Over the weekend of June 19–20, a group of about 50 cyclists gathered to ride the Emancipation Trail in celebration of Juneteenth, with a stop in League City as part of the ride. The trail, beginning in Galveston and ending at Emancipation Park in Houston, replicates the path that newly freed slaves took in 1865 after they were finally told of the Emancipation Proclamation, which had been signed by Abraham Lincoln two years earlier.
Along the trail, cyclists stopped at historically important sites, including Texas City—where the only Reconstruction-era African American settlement in Galveston County was located—and at the Butler Longhorn Museum in League City. Participants viewed an exhibit on slaves who worked as cowboys, and Mayor Hallisey was on site to greet the cyclists and offer refreshments to the group.
The Emancipation Trail
The 51-mile Emancipation Trail is a proposed National Historic Trail that follows the journey that freedmen took as they shared the news of the emancipation of every slave in Texas. If the trail is officially designated, it will be one of only two National Historic Trails in the United States that commemorate African American history. The other trail is the Selma to Montgomery National Historic Trail in Alabama.

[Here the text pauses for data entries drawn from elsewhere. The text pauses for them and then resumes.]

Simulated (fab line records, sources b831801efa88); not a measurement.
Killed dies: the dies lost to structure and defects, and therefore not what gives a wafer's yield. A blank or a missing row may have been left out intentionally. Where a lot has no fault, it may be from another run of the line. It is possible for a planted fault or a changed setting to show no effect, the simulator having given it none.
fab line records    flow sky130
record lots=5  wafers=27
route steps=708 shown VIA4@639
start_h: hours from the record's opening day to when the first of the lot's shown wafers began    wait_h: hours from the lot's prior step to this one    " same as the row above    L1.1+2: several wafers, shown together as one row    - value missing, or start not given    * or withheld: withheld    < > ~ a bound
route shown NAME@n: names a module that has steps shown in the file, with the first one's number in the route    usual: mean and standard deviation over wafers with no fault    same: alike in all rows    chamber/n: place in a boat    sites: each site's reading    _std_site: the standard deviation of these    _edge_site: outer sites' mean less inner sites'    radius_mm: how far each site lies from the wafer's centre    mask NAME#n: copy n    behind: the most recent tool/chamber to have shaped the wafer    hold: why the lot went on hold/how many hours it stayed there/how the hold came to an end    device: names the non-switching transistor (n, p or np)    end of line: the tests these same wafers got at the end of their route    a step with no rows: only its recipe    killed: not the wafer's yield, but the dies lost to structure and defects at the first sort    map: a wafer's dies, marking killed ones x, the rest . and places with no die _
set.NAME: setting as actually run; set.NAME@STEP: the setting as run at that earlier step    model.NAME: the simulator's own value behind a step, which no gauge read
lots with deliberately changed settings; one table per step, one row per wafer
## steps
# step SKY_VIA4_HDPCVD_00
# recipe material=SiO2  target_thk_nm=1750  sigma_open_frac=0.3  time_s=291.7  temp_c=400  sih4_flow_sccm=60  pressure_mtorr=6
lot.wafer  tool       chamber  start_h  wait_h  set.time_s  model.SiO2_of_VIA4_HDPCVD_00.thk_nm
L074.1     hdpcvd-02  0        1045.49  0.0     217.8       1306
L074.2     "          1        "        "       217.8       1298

A bipartisan bill—co-authored by Congresswoman Sheila Jackson Lee and Senator John Cornyn—commissioning a feasibility study on the Emancipation Trail was signed by President Trump on Jan. 27, 2020. After the study is complete, which could take around 30 months total, its findings will be presented to Congress, and Congress will vote to officially designate the trail as a National Historic Trail.